After calibration, we used the R package QCA [72] to perform fsQCA and identify the individual conditions and the configuration that may cause the outcome of a well-operated SPS (WOS). According to Ragin [65] (p. 20) and Schneider and Wagemann [66] (p.231), firstly, we examined cases with the necessary conditions followed by the sufficient conditions for the outcome WOS. The findings from the analysis are presented in the following subsections.

4.1. Necessary Conditions for Well-Operated SPS

Table 3. Analysis of individually necessary and sufficient conditions.

Hypothesized Conditions 1	Necessity Analysis		Sufficiency Analysis
	Consistency	Coverage	Consistency	Coverage
The presence of effective rules related to allocation, monitoring and sanction (EFR)	0.688	0.902	0.902	0.688
The presence of small group size (SGZ)	0.699	0.613	0.613	0.699
The presence of small irrigated size (SIZ)	0.536	0.597	0.597	0.536
The presence of adequate water supply (AWS)	0.550	0.786	0.786	0.550
The presence of location of SPS command area (LOC)	0.438	0.731	0.731	0.438
The absence of effective rules related to allocation, monitoring and sanction (efr)	0.473	0.512	0.512	0.473
The absence of small group size (sgz)	0.341	0.623	0.623	0.341
The absence of small irrigated size (siz)	0.573	0.727	0.727	0.573
The absence of adequate water supply (aws)	0.499	0.506	0.506	0.499
The absence of location of SPS command area (loc)	0.562	0.517	0.517	0.562

¹ In fsQCA, uppercase letters refer to the presence of the condition (e.g., effective rules related to allocation, monitoring and sanction (EFR)), while lowercase letters refer to the absence of the condition (e.g., efr).
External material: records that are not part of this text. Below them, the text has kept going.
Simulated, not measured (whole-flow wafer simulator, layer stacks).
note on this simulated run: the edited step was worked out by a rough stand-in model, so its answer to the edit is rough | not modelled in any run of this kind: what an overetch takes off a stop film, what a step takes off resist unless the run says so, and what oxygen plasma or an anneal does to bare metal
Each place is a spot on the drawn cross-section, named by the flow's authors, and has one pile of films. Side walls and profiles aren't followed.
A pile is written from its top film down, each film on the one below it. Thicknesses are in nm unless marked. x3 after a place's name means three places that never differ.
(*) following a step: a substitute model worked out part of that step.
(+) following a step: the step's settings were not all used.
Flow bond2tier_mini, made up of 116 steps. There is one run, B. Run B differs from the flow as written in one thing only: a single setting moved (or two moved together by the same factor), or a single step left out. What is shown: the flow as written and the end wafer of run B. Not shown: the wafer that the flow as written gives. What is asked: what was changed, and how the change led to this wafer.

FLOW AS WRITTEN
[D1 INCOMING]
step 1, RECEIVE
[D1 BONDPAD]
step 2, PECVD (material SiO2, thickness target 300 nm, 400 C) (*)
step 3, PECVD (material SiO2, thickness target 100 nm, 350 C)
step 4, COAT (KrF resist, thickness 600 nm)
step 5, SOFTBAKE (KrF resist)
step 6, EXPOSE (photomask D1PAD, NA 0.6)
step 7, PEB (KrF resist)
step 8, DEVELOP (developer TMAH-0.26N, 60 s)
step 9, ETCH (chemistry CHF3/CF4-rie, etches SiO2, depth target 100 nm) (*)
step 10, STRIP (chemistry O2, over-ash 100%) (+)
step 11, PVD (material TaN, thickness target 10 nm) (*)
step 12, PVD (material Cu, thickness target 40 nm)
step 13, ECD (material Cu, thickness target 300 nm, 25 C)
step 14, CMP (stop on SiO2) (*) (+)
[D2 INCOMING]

presents findings from the analysis of necessity. To decide which hypothesized condition is necessary for the outcome to occur, Schneider and Wagemann [66] (p. 278) and Greckhamer et al. [69] emphasize the consistency values for potential necessary conditions should not be less than 0.90. Therefore, we applied the consistency value of 0.90 as a threshold to decide on the necessary conditions. It is clear from Table 3 that all consistency values are less than 0.90; therefore, neither the presence of the hypothesized conditions nor their absence is necessary for the well-operated SPS.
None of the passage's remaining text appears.